* Below is my most recent column for CounterPunch Magazine.
Last month, 500 famous authors signed a petition protesting the encroachments of the all-pervasive, techno-surveillance culture that is covering the earth with hidden eyes and ears, like a metastasized Stasi run amok. We’re talking heavy literary lumber here: Nobel Prize-winners, critic list-toppers, best-sellers – big names calling on the UN to create “an international bill of digital rights.”
The authors state the indisputable truth: the “fundamental human right” of personal privacy “has been rendered null and void through abuse of technological developments by states and corporations.” They rightly declare that “a person under surveillance is no longer free; a society under surveillance is no longer a democracy. To maintain any validity, our democratic rights must apply in virtual as in real space.”
Of course, one might like to see those “democratic rights in real space” applied a bit more vigorously in these days of airport x-rays, mandatory drug tests, “indefinite detention,” “extrajudicial execution,” “free speech zones,” etc. The accelerating degradation of “real space” liberties hardly inspires hope for preserving freedom in the virtual realm. Still, no sensible person would dispute the very worthy goals espoused in the petition.
And yet, a cankerous old worm of skepticism keeps creeping in. Especially when the petitioners declare that this assemblage of Tolstoyan speakers of truth to power is not actually “against government.” Good gracious no! As Danish writer Janne Teller told the Guardian: “This initiative must be seen as helping governments, who like to preserve democracy in the western world.”

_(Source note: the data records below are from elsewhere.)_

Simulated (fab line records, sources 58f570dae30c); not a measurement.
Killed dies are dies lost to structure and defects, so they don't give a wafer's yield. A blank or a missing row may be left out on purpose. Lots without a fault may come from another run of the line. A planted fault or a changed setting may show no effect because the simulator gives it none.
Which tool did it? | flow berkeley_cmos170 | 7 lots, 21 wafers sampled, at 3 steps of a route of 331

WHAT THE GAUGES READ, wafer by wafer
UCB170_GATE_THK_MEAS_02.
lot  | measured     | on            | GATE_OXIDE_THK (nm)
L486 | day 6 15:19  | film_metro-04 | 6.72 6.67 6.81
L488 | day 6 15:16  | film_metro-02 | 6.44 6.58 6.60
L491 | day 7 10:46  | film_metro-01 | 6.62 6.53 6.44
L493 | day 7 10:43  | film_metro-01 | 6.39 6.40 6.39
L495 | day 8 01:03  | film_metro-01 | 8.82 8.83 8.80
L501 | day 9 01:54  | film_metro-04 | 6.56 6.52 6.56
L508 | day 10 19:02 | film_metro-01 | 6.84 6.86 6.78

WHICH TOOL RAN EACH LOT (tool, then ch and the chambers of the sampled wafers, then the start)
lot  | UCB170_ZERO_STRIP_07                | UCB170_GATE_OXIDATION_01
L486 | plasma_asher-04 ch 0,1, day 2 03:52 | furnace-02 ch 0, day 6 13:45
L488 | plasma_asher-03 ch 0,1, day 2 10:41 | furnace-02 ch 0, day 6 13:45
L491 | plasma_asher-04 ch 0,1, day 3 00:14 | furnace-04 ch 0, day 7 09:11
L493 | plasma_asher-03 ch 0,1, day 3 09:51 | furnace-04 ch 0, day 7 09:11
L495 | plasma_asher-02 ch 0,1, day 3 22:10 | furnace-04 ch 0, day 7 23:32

Now, you rubes out there probably think that “governments” are actually prime culprits in the mass evisceration of privacy. But no; it seems our good-hearted, democracy-preserving leaders are victims: helpless babes manipulated by their sinister intelligence services, who, Teller tells us, “abuse power.” (Power that has been given to them by, er, governments.) Not to worry, though: a nice UN resolution — and the stinging moral censure of petitioners like Iraq War supporter Ian McEwan, ethnic profiling enthusiast Martin Amis, and William Boyd, author of the latest “literary” sequel to the saga of James Bond, state assassin extraordinaire — will doubtless bring these rogue services to heel. Then our noble rulers will be free at last to pursue their tragically frustrated dreams of peace, prosperity, equality and justice.
But wait; what about the literary luminaries’ warning against “technological developments … by corporations” which suck up private data for profit? Oddly enough, the petition was coupled, as part of a one-two punch, with an “open letter” written by civic-minded corporate citizens such as Apple, Google, Microsoft and Facebook, demanding “sweeping changes in surveillance laws” to “restore confidence” in companies like, well, Apple, Google, Microsoft and Facebook, whose sole reason for existence is to mine private data for corporate profit.
Here our earnest authors come up against a very 21st-century conundrum: the ever-widening notion that the fate of our liberties should be taken out of the hands of governments and given to … corporations and oligarchs. This is the logic behind the move by Glenn Greenwald and other dissident superstars to “partner” with hi-tech oligarch Pierre Omidyar, “leveraging” Greenwald’s control of Edward Snowden’s NSA documents to create a profitable new media venture. This would be the same Omidyar whose PayPal cut Wikileaks off at the financial knees in its hour of greatest peril, whose “microfinancing initiatives” have led to mass suicides among the debt-ridden poor in India and who now appears driven to monetize dissent in the same way he’s monetized poverty relief. It’s unlikely that hard-hitting exposes of hi-tech corporate chicanery will feature overmuch at Pierre’s new plaything.
But even the exposure of government misdeeds is to be kept within discreet limits by our new-style, media-savvy dissidents, who, like Greenwald, constantly assert they would never publish secrets that might “harm national security” or interfere with the “legitimate operations” of our neo-Stasis. Guardian editor and dissident hero Alan Rusbridger made that clear in his recent appearance before a Parliamentary committee investigating the Snowden revelations. As Arthur Silber, one of the most insightful political writers of our day, notes, the many press plaudits for Rusbridger’s “bold” testimony overlooked the editor’s shocking admission that the Guardian has only published “one percent” of the Snowden material, while dutifully consulting “the FBI, the GCHQ, the White House and the Cabinet Office on more than 100 occasions before the publication of stories.” Rusbridger also assured MPs that his paper will soon stop publishing stories from the Snowden cache.
Greenwald promises that his upcoming book on Snowden will provide a few more all-important revelations that the public absolutely must know (but which he must unfortunately withhold from us until the sale date). Yet as Silber points out, even with a few extra dollops of data here and there, it’s now obvious that only a tiny percentage of the massive Snowden archive of spy-state malfeasance will ever be revealed.
As always, our betters – in this case, not government apparatchiks but knee-capping oligarchs and government-consulting journalists – will let us know whatever modicum of truth they deem fit for our limited understanding. Or as another, long-dead literary luminary once said: four legs good, two legs better.